Re: [nameidata 1/2] Don't pass NULL nameidata to vfs_create

2007-05-11 Thread Andreas Gruenbacher
On Monday 16 April 2007 18:21, Christoph Hellwig wrote:
> On Mon, Apr 16, 2007 at 06:11:30PM +0200, Andreas Gruenbacher wrote:
> > On Thursday 12 April 2007 12:06, Christoph Hellwig wrote:
> > > Once again very strong NACK.  Every conditional passing of vfsmounts get 
> > > my veto.  As mentioned last time if you really want this send a patch
> > > series first that passed the vfsmount consistantly.
> > 
> > I don't consider it fair to NACK this patch just because some other part
> > of the kernel uses vfs_create() in the wrong way -- those are really
> > independent issues. The bug is not that hard to fix though; here is a
> > proposed patch on top of the other AppArmor patches.
> 
> Note that it's not just this particular hunk, all these kinds of conditional
> passing are wrong.

Yes, the vfs uses or passes through a NULL nameidata or vfsmount pointer and 
no intent information in several places:

 (1) vfs_create() is called with a NULL nameidata in two places,

 (2) lookup_one_len() and lookup_one_len_kern() pass a NULL nameidata to
 permission(), d_op->d_revalidate(), and i_op->lookup(),

 (3) file_permission() passes a NULL nameidata to permission().

 (4) permission() is directly called with NULL nameidata in some places, and

In general it is incorrect to use NULL nameidata or vfsmounts because then the
vfsmount->mnt_flags cannot be checked, and no intent information is available. 
Intents are an optional optimization for remote filesystems; we can simply 
ignore them for local filesystems. There are some cases where we are passing 
NULL which are real bugs, but there are also other cases in which the 
operations are not mount related: for example, filesystems like pipefs have 
the MS_NOUSER flag set which indicates that they cannot be mounted at all. On 
filesystems like sysfs, files are created and removed whether or not that 
filesystem is mounted.

The places where we should pass a proper nameidata / vfsmount but don't should 
be fixed. Those are long-standing issues in the vfs though, and at least some 
are not easy to correct. AppArmor is affected by some of the NULL vfsmount 
passing, and we found a few more problems when looking into this more 
closely, but most of that NULL passing doesn't affect AppArmor:

 * In some places, vfs functions are called without nameidata / vfsmount,
   followed by calling lsm hooks with a vfsmount. In those cases, the vfs
   functions cannot check the vfsmount flags, but the lsm hooks will still
   do the appropriate checks.

 * In the AppArmor security model, directory searching is always allowed, and
   the access check are done once the leaf dentry + vfsmount has been looked
   up. For example, granting write access to /var/tmp/foo in a profile is
   sufficient to allow that access; search access to /var and /var/tmp does
   not need to be specified. (The regular inode permission checks are of
   course still performed.)

 * For filesystems like nfsd, the concept of pathname based access control
   doesn't make sense because of properties of the protocol: there is no
   reliable mapping from an nfs file handle to a particular file; aliases
   to the same file cannot be distinguished. (The AppArmor techdoc [1]
   describes this in more detail.)

   Not allowing to confine nfsd by AppArmor doesn't hurt much: nfsd provides
   its own export access control mechanisms. Also, nfsd cannot really be
   confined in a secure way because of how it is implemented in the kernel.
   Gfs2 may have similar properties; I didn't actually look into the protocol.

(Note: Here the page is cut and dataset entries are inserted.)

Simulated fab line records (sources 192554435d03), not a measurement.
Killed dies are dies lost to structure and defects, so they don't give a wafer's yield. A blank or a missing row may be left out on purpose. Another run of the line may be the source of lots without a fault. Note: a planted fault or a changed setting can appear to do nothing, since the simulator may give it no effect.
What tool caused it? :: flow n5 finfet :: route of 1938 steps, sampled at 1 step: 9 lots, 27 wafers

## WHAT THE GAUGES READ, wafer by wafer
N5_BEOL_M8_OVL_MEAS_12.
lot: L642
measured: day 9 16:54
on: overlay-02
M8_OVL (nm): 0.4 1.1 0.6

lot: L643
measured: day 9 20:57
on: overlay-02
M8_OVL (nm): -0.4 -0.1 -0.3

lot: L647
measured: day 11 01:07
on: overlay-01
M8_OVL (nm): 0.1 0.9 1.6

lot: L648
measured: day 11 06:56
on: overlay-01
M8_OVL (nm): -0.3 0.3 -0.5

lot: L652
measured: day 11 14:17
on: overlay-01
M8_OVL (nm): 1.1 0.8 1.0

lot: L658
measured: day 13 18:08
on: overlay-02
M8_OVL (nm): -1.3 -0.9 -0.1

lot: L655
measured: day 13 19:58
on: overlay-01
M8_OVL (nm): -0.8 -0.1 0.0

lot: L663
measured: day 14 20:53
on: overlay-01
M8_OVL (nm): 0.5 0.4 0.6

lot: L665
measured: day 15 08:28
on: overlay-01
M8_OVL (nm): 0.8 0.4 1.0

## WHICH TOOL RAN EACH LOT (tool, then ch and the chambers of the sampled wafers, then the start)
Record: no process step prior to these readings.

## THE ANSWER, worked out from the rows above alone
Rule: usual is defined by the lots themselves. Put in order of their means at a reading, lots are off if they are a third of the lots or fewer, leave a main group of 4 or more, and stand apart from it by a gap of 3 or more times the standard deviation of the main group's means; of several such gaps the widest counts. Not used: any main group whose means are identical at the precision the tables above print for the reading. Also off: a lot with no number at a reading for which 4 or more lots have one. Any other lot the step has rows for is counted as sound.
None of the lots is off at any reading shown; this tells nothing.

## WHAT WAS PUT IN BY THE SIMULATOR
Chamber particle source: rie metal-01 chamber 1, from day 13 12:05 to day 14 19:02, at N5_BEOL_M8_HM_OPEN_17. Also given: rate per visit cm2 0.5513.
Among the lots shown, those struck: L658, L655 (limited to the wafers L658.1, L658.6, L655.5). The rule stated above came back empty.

So I propose to separate the vfs NULL nameidata / vfsmount passing discussion 
from the AppArmor discussion. I have no problem working on the vfs fixes -- 
we could some nice cleanups there -- but that really is independent of 
AppArmor.

We almost have the revised AppArmor patches ready. We'll include all the fixes 
that are truly necessary, and everything beyond that will be posted 
separately.

> But anyway, creating fake nameidata structures is not really helpful.
> If there is a nameidata passed people expect it to be complete, and
> if you pass them to an LSM people will e.g. try to look into lookup
> intents.

Splitting up nameidata helps somewhat here. In cases where we don't have 
intent information available we can zero out the intent flags, and so in the 
worst case, we won't get the intent optimizations.

Thanks,
Andreas
-
To unsubscribe from this list: send the line "unsubscribe linux-fsdevel" in
the body of a message to [EMAIL PROTECTED]
More majordomo info at  http://vger.kernel.org/majordomo-info.html


Re: [RFC] TileFS - a proposal for scalable integrity checking

2007-05-11 Thread Matt Mackall
On Fri, May 11, 2007 at 03:46:41AM -0600, Valerie Henson wrote:
> On Wed, May 09, 2007 at 02:51:41PM -0500, Matt Mackall wrote:
> >
> > We will, unfortunately, need to be able to check an entire directory
> > at once. There's no other efficient way to assure that there are no
> > duplicate names in a directory, for instance.
> 
> I don't see that being a major problem for the vast majority of
> workloads.
> 
> > In summary, checking a tile requires trivial checks on all the inodes
> > and directories that point into a tile. Inodes, directories, and data
> > that are inside a tile get checked more thoroughly but still don't
> > need to do much pointer chasing.
> 
> Okay, I'm totally convinced - checking a tile-at-a-time works!  I'm
> going to steal as many of your ideas as possible and write ChileFS. :)
> Per-block inode rmap in particular has so many advantages that I'm
> ranking it up with checksums as a must-have feature.
> 
> Now for the hard part: repair.  If you find an indirect block or
> extent with a bad checksum, how much of the file system are you going
> to have to read to fix the dangling blocks?  I can see a speed-up by
> reading just the rmaps and looking for the associated inode number.
> What about an inode that has been corrupted?  You could at least get
> the inode number out of the rmap, but your pointers to your first
> level indirect blocks are gone.  A directory block?  No way to get
> useful information out of the rmap there.  Ad nauseum.  This is where
> I really like having the encapsulation of chunkfs, despite all the
> nasty continuation inode bits.

There are a few interesting possibilities here.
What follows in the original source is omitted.